Using openCyto to gate multiple files based on a negative control.

A typical application in flow cytometry is to use a negative control, or FMO (fluorescence minus-one) control to set a positivity threshold to be applied to other sample files.

When using computational tools to run an automated analysis, this can get tricky, since you need to track groups of samples and controls and ensure that they are processed appropriately.
However, this is incredibly easy to do using the BioConductor openCyto framework. OpenCyto allows you to process samples based on metadata variables defined as attributes of the data set. It also allows you to write custom gating and preprocessing routines to implement this type of gating.

We have generated some fake data from a fake study where we have treatment and control samples from multiple “subjects”. We want to define gate thresholds for each subject based on the control samples for that subject.

The gating template

Let’s take a look at a gating template that we would use to do this:

knitr:::kable(data.table::fread("template.csv"))

alias	pop	parent	dims	gating_method	gating_args	collapseDataForGating	groupBy	preprocessing_method	preprocessing_args
test	test	root	FSC-A	myGate	NA	TRUE	ptid	ppmyGate	NA

There’s a couple of things to note here. First, the groupBy column names a variable called ptid. ptid is defined in the sample metadata for this experiment It is a subject identifier used to group treatment and controls from the same subject. openCyto will process fcs files, grouping them by ptid. The gating_method and preprocessing_method contain the names of routines myGate and ppmyGate, which we’ll write momentarily.

Custom gating and preprocessing functions

Next we define two new routines. One to perform custom preprocessing, the other to perform custom gating. The preprocessing routine will identify events in each subset of data that correspond to the control samples and pass those on to the gating routine.

The gating routine will extract the events corresponding to the control sample, gate it, and pass that gate on to the openCyto framework. That gate will then be applied to all samples in the current group.

Credit goes to Jacob Frelinger from the RGLab for putting this example together.

We start by loading the openCyto library. It can be installed from BioConductor.

library(openCyto)

Preprocessing routine

The preprocessing routine has to match a specific signature, and then it’s registered so that it can be used by openCyto.

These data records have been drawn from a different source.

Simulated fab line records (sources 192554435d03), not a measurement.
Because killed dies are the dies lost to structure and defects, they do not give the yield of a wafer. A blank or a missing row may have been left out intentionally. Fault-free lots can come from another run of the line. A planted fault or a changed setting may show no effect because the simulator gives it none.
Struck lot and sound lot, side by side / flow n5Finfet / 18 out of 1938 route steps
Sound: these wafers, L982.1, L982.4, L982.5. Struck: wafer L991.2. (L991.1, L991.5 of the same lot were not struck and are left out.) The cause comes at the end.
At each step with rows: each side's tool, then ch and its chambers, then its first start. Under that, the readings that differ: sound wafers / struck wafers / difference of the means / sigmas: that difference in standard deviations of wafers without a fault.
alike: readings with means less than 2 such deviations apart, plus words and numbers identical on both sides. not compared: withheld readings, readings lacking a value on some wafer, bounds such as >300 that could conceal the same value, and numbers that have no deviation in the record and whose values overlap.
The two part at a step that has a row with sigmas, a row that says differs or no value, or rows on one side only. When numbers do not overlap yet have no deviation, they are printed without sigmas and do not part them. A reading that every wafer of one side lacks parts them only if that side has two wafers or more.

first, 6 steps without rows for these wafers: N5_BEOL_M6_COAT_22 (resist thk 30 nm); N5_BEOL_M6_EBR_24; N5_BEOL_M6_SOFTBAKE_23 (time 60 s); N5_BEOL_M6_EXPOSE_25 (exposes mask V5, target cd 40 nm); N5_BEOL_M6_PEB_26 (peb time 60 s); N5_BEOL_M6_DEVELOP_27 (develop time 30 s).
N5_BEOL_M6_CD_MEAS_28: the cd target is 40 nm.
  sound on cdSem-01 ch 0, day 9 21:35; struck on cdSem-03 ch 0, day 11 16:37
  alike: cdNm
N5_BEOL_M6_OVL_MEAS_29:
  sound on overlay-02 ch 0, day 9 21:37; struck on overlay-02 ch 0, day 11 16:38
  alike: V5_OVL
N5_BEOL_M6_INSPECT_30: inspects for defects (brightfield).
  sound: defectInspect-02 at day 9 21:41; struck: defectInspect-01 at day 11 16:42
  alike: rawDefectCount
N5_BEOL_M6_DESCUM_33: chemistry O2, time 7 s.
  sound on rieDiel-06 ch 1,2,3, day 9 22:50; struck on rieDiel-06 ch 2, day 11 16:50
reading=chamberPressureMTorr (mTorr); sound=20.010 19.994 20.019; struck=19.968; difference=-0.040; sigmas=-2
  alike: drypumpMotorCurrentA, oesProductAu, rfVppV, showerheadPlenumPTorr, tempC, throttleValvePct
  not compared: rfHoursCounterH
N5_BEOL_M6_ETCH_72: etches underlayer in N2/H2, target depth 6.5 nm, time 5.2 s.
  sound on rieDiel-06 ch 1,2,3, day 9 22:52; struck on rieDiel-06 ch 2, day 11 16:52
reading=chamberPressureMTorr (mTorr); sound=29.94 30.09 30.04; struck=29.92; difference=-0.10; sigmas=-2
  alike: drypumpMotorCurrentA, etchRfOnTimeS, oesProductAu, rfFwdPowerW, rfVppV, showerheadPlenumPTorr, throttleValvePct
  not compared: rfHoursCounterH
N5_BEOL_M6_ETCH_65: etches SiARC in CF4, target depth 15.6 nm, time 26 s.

.ppmyGate <- function(fs, gs, gm, channels=NA,groupBy=NA,isCollapse=NA, ...) {
    xChannel = channels[1]
    yChannel = channels[1]
    d <- c()
    for(i in c(1:length(fs))) {
        d <- c(d,rep.int(pData(fs[i])$control,nrow(exprs(fs[[i]]))))
    }
    return(as.logical(d))
}

registerPlugins(fun=.ppmyGate, methodName='ppmyGate', dep=NA, "preprocessing")

## Registered ppmyGate

fs is the flowSet of data passed in by openCyto, and contains treatment and control samples for one ptid. There is also a control variable defined in the sample metadata, accessible via the pData Bioconductor generic. The preprocessing function extracts the control variable from the pData, and creates a vector of event-level logical indices for control-sample events and non-control sample events. These are passed on to the gating routine.

Gating routine

The gating routine is just a wrapper around the tailgate gating method built into openCyto (you could substitute any other gating routine). It uses the pp_res variable that is passed from the preprocessing routine, which identifies events from the control sample. The gate is then defined based solely on the control. That gate is returned an applied to all samples in the group.

.myGate <- function(fr, pp_res, channels=NA, filterId="ppgate", ...){
    
    my_gate <- tailgate(fr[pp_res,],channel=channels, filter_id=filterId, ...)
    return(my_gate)
}
registerPlugins(fun=.myGate,methodName='myGate',dep=NA)

## Registered myGate

Synthetic data example

Next we read our synthetic data and define the relevant metadata variables:

files <- Sys.glob('data/*.fcs')
fs  <- read.ncdfFlowSet(files)
neg <- grepl('neg', pData(fs)$name)
ptid <- as.integer(gsub('[^0-9]','', pData(fs)$name))

pData(fs)$control <- neg
pData(fs)$ptid <- ptid

knitr::kable((pData(fs)))

	name	control	ptid
neg_01.fcs	neg_01.fcs	TRUE	1
neg_02.fcs	neg_02.fcs	TRUE	2
neg_03.fcs	neg_03.fcs	TRUE	3
pos_01.fcs	pos_01.fcs	FALSE	1
pos_02.fcs	pos_02.fcs	FALSE	2
pos_03.fcs	pos_03.fcs	FALSE	3

We see there are six files, three “subjects” and one treatment and control per subject. The ptid variable is used for grouping in the template, and the control variable is used in the preprocessing to identify the control sample events.

We construct a GatingSet object, which is the input to openCyto, and read in the gating template.

gs <- GatingSet(fs)
gt <- gatingTemplate("template.csv")

Gating

Finally we do the gating.

gating(gt, gs)

## Loading required package: parallel
## Preprocessing for 'test'
## Gating for 'test'
## done.
## finished.

Results

The output shows that each “subject” has been gated based on its own negative control, and that gate applied to the treatment sample.

plotGate(gs,"test", default.y='SSC-A', xlim=c(0,25), ylim=c(0,25),margin=FALSE,xbin=128)

This general process can be adapted to your particular use case.